Pierce, Garnett, & the thrill of going all-in
It’s frustrating to watch outside parties casually rip on your team through the boilerplate parlance of Internet snark, but more frustrating when you suspect they might be right. Around the time the Brooklyn Nets were putting up a laughably deficient front against the broken, battered Chicago Bulls in the first round of the playoffs, I read dozens of Tweets and articles slamming the Nets for their lack of heart, their corny presentation, the corporate sheen they’d been given through their big budget relocation which, for all its photo ops and well-choreographed stadium soundtrack selection, led to a seven-game bummer of an exit to a team missing half its starters.

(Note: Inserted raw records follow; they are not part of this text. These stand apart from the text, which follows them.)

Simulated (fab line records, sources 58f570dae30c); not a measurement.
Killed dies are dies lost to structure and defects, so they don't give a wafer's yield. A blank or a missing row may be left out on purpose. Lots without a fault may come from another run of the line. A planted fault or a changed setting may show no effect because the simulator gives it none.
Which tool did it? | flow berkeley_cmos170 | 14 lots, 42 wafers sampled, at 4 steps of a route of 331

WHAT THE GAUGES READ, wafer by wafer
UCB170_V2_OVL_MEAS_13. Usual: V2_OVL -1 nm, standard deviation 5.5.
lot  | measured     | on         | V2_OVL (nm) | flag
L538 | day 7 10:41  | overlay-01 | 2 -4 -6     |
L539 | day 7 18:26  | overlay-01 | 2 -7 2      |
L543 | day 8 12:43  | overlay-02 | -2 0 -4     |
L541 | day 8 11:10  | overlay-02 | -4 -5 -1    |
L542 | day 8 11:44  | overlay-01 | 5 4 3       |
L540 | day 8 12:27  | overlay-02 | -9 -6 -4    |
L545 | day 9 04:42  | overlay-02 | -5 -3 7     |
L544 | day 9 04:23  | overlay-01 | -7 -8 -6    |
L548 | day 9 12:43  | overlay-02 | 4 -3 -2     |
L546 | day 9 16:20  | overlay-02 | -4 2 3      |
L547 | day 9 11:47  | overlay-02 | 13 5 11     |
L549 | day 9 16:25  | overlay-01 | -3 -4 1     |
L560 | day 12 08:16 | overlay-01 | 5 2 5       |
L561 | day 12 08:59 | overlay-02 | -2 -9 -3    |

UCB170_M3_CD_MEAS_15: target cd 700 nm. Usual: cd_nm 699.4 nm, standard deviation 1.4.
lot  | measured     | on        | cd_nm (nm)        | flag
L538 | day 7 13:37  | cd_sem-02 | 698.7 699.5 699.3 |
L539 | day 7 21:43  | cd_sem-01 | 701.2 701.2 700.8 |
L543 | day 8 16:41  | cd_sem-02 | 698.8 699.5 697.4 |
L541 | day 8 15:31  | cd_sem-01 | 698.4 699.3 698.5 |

There wasn’t much to say about it, either. A billion dollars and a borough away from New Jersey, the Nets were capped out, coachless, and staring at a few years of the middle pending some magical improvement from its double digit salaries on the wrong side of 30, the grasping of some collective purpose for a team haphazardly slapped together so that the Barclays Center wouldn’t be broken in with a startting lineup of Johan Petro + Jordan Farmar + Sadness. They’d make the playoffs, sure, because this team had won 49 games and even looked fearsome at times when Deron Williams, Brook Lopez and Joe Johnson were simultaneously clicking—for the rare occasions it happened—but there was no way to say with a straight face that they’d be positioned to even sniff at a championship.